DM-53019: initial support for tracking retries in provenance #529

TallJimbo · 2025-11-05T04:11:37Z

Checklist

ran Jenkins
ran and inspected package-docs build
added a release note for user-visible changes to doc/changes

codecov · 2025-11-05T04:21:06Z

Codecov Report

❌ Patch coverage is 91.07143% with 35 lines in your changes missing coverage. Please review.
✅ Project coverage is 88.93%. Comparing base (c57584a) to head (dbd4413).
⚠️ Report is 18 commits behind head on main.
✅ All tests successful. No failed tests found.

Files with missing lines	Patch %	Lines
...sst/pipe/base/quantum_graph/aggregator/_scanner.py	82.05%	7 Missing and 7 partials ⚠️
...st/pipe/base/quantum_graph/aggregator/_progress.py	68.42%	10 Missing and 2 partials ⚠️
python/lsst/pipe/base/_status.py	90.90%	1 Missing and 2 partials ⚠️
python/lsst/pipe/base/single_quantum_executor.py	85.00%	1 Missing and 2 partials ⚠️
python/lsst/pipe/base/quantum_graph/_provenance.py	96.77%	0 Missing and 2 partials ⚠️
python/lsst/pipe/base/log_capture.py	97.36%	0 Missing and 1 partial ⚠️

Additional details and impacted files

@@           Coverage Diff            @@
##             main     #529    +/-   ##
========================================
  Coverage   88.93%   88.93%            
========================================
  Files         150      150            
  Lines       20634    20779   +145     
  Branches     2456     2464     +8     
========================================
+ Hits        18350    18479   +129     
- Misses       1702     1714    +12     
- Partials      582      586     +4

☔ View full report in Codecov by Sentry.
📢 Have feedback on the report? Share it here.

The provenance QG can't know whether the dataset *still* exists, so this is hopefully less confusing.

MichelleGower

A couple typos and a question about previous_process_quanta.

Not part of the code changes, but while testing I found it confusing that the ProvenanceQuantumGraphReader.read* functions return the updated reader instead of whatever the function was to read. Returning None might be less confusing.

Merge approved.

MichelleGower · 2025-11-07T00:56:09Z

python/lsst/pipe/base/_status.py

+                # later via Pydantic; don't want one weird value bringing down
+                # our ability to report on an entire run.
+                if isinstance(v, float | int | str | bool):
+                    result.metadata[k] = v


Might we want a debugging message about the skipped metadata?

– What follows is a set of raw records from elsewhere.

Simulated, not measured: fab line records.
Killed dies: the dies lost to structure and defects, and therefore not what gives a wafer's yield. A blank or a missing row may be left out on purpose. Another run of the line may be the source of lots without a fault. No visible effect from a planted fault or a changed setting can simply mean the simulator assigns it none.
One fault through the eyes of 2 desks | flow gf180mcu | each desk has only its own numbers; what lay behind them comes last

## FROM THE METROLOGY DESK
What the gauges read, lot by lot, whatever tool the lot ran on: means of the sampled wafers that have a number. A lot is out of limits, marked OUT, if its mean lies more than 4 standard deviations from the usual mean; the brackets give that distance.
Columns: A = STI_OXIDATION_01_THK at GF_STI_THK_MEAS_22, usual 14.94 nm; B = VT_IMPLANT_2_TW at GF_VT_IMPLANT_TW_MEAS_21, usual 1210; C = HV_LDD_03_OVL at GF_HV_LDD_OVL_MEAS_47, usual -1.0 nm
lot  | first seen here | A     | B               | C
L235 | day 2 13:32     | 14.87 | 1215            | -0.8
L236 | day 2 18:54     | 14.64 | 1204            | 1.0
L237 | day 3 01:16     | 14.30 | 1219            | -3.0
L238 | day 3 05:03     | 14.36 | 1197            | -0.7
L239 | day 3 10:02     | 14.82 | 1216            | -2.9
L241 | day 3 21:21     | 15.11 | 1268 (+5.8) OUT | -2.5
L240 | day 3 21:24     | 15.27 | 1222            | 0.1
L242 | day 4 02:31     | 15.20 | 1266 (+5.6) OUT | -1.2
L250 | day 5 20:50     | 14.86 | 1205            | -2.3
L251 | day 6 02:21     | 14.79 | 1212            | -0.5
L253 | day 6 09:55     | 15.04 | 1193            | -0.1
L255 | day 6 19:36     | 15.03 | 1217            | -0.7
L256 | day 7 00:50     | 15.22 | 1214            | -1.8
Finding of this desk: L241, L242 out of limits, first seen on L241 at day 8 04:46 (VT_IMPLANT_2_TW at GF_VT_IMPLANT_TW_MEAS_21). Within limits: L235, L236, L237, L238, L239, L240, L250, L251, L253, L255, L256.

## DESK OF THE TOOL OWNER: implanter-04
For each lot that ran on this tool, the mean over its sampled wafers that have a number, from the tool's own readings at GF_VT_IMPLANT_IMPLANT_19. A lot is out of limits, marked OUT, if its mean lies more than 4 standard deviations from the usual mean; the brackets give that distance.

MichelleGower · 2025-11-10T21:51:47Z

python/lsst/pipe/base/log_capture.py

+                    raise
+                else:
+                    # If the quantum succeeded, we don't need to save the
+                    # metadata in the logs, becauase we'll have saved them


typo: becauase -> because

MichelleGower · 2025-11-10T22:22:48Z

python/lsst/pipe/base/_status.py

+    FAILED = -1
+    """Execution of the quantum failed.
+
+    This is always set if the task metadata dataset was not written but logs,


but the log was?

MichelleGower · 2025-11-10T22:23:18Z

python/lsst/pipe/base/_status.py

+
+    This is always set if the task metadata dataset was not written but logs,
+    as is the case when a Python exception is caught and handled by the
+    execution system.  It may also be set in cases where log were not written


the log was not written?

MichelleGower · 2025-11-11T00:01:47Z

python/lsst/pipe/base/quantum_graph/_provenance.py

+    """
+
+    attempts: list[ProvenanceQuantumAttemptModel]
+    """Information about each attempt to run this quantum.


So this includes the last attempt as well?

Yes. That just seemed simpler, even though some of the attributes of the last attempt are lifted up to siblings of this attribute for convenience (note that this lifting is not done for the corresponding storage model).

MichelleGower · 2025-11-11T18:55:38Z

python/lsst/pipe/base/log_capture.py

+    """
+
+    previous_process_quanta: list[uuid.UUID] = pydantic.Field(default_factory=list)
+    """The IDs of other quanta executed in the same process as this one.


I would include "previously" in the description as well since the quanta executed in same process after this one aren't included.

This seems like a bunch of repetitive information when clustering (or straight pipetask run). Same comment for this entry in quantum_provenance_graph.py.

👍 to "previously".

I admit I was just thinking about small clusters, not what happens when you execute a big graphs in one process - though I suppose there's a practical upper limit when you're talking about a single process (i.e. not even pipetask -j, which spawns/forks a new process for every quantum).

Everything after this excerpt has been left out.